MADONNA COMIX is a series of 26 prints based on 11 poems by Celia Bland.  The figurative imagery is based primarily on my negative archive and additional photographs that I made as needed.  I retained and used many of the residual artifacts that result from working with software.  Although the work is no longer recognizable as photography and my working process is much like painting, photographically derived imagery is central.

Celia's poems speak to our fears, the choices we make, the things we take on faith--to multiple experiences of being a woman.  Some comment on the profound physical and emotional experiences of childbearing; others on the mystery of the Virgin birth and the Madonna as emblematic of innocence and faith.  They are both reverent and secular.  I bring these dialogues into the images by usurping phrases and words from the poems which I juxtapose with underlying, proto-feminist text taken from photographed "Little Lulu" comic book pages.  This allows a down-to-earth, irreverent and abbreviated commentary to break through.
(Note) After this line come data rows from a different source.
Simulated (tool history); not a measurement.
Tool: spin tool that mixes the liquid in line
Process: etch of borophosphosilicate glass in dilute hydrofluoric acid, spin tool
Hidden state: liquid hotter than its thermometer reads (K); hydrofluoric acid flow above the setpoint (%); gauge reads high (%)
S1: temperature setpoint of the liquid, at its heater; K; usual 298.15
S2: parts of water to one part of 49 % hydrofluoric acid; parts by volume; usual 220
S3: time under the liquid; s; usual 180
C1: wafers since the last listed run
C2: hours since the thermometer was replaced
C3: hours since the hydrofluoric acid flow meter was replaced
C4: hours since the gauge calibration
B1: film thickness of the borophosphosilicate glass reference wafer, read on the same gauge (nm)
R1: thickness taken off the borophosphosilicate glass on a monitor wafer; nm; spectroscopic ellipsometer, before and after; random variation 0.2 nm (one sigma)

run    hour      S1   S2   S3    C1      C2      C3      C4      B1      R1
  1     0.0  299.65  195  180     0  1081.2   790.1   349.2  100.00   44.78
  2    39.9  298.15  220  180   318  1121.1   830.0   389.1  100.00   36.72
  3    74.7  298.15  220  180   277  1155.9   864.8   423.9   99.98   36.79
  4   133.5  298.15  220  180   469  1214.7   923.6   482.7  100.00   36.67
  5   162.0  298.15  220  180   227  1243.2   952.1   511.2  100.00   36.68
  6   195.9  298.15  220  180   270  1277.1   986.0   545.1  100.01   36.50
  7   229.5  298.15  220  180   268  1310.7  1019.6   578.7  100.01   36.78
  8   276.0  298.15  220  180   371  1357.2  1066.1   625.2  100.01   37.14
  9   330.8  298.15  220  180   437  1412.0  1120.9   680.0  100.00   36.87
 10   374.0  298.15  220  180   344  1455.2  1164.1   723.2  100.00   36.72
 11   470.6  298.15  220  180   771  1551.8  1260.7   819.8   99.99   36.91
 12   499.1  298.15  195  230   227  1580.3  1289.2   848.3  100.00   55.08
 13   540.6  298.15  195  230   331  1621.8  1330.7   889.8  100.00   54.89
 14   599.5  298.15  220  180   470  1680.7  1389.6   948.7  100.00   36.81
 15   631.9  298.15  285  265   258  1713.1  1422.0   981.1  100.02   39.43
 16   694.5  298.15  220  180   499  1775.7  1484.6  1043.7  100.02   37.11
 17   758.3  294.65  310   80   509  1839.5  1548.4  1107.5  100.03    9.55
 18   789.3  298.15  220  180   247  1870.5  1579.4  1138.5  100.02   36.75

The Madonna is the source of a rich iconography that I reference in the images.  The emergence of the contemporary female jihadist as a suicide bomber in "Madonna Bomb" takes the idea of faith to an extreme, puzzling and troubling place--killing oneself for a belief.  Who is this woman combatant?  How does a belief, a yielding to faith, compel self-annihilation?
 




Riding the Crescent, 2010

Blood is Time
Blood Kin
Passing Strange

Celia Bland, Poet

 

 This project began with photographs i made  of  the blood from a slaughtered sheep collecting and coagulating in a tub, which I e-mailed to Celia.  Celia responded with a story in which  race, class and familial relations ride the "Carolina Crescent" and contours of blood.

               “Blood is Time” bears the distressed text of a young woman’s misadventures as she misses a train; “Blood Kin,” a climactic moment  in a Day’s Inn; and “Passing Strange”: riding the rails as she attempts to escape a past, pulsing like blood.  The scrawled lines of text mimic the vehicles of the girl’s travels -- corvette, taxi and train – veering along the byways of blood and race and sex. As one reads the fragmented phrases overlaying the bloodscape, one might imagine much-read maps of intersecting routes. Blood remembrance underlies this collaboration of text and image.  Blood, as the saying goes, always tells.

 

 



 The Lore Which Nature Brings, 2009

 Elisabeth Frost, Poet
 
 
In 'The Lore Which Nature Brings,' we contrast scientific and poetic ways of engaging birds' nests.  We ask how do science and poetry represent oppositional ways of interpreting nests, and how might we bridge (or at least comment on) these representational modes?  We contrast two tropes: specimen collection (engaging the nests as objects), and the highly subjective, sometimes sentimental, meditations and emotional projections that characterize much poetry about birds and their nests. On these fictional specimen pages the collected nests interact with an over-determined poetic subject.

 
           
 
Poetic Dialogue Project:  Arachne, 2008

 
Elisabeth Frost, Poet

 

 

Arachne, a series of five diptychs, is my first collaborative project with a poet.  Elisabeth Frost and I decided to allude to the style and conventions of collection and preservation, which have occupied me for many years in my work, and which dovetailed with Elisabeth’s interests in specialized language in poetry. We chose to work with spider webs as specimens. I used photographed  webs, hand-inked text, penciled notations, red-bordered labels, and a surface that ‘impersonates’ specimen paper with stains and imperfections. Elisabeth's text reflects descriptive taxonomy that is part of a preserved specimen, including genus, species, measurements, and Latin terminology. 
          
            We explore text and image as integral to one another, creating multiple dialogues:  between hand-writing as scientific notation and as poetic/lyric phrase; between hand-writing as trace (partially erased) and the web as visual/glyphic trace; and between scientific and lyric ways of understanding the phenomenon before us – including [in 0005], the myth of Arachne, whose acts of creation our work also honors.

                                                                                   
                                                                                                            
 
Montreal Danse:  Furies, 2008

Kathy Casey, Artistic Director
 
 
In conjunction with my retrospective exhibition, Field Notes, at Western Gallery in Bellingham, Washington, I was asked to work with Kathy Casey, Artistic Director of Montreal Danse, whose company was performingFuries Alpha 1/24 (The Monsters Within) in the gallery just prior to the opening of the show.  We wanted to find a way of visually and conceptually integrating the performance with the works on exhibit. To this end,  I altered existing photographic images in Photoshop to make large digital prints on tissue and kraft papers--"trash" that was installed in the entrance to the performance area and in the set, along with bones that I had collected over the years.  Sarah Clark-Langager, Director of Western Gallery, states, ". . .Kornberg's photographs and Montreal Danses' performance resonate with order and chaos, move back and forth along the lines of control and lack of control, and flutter between despair and hope."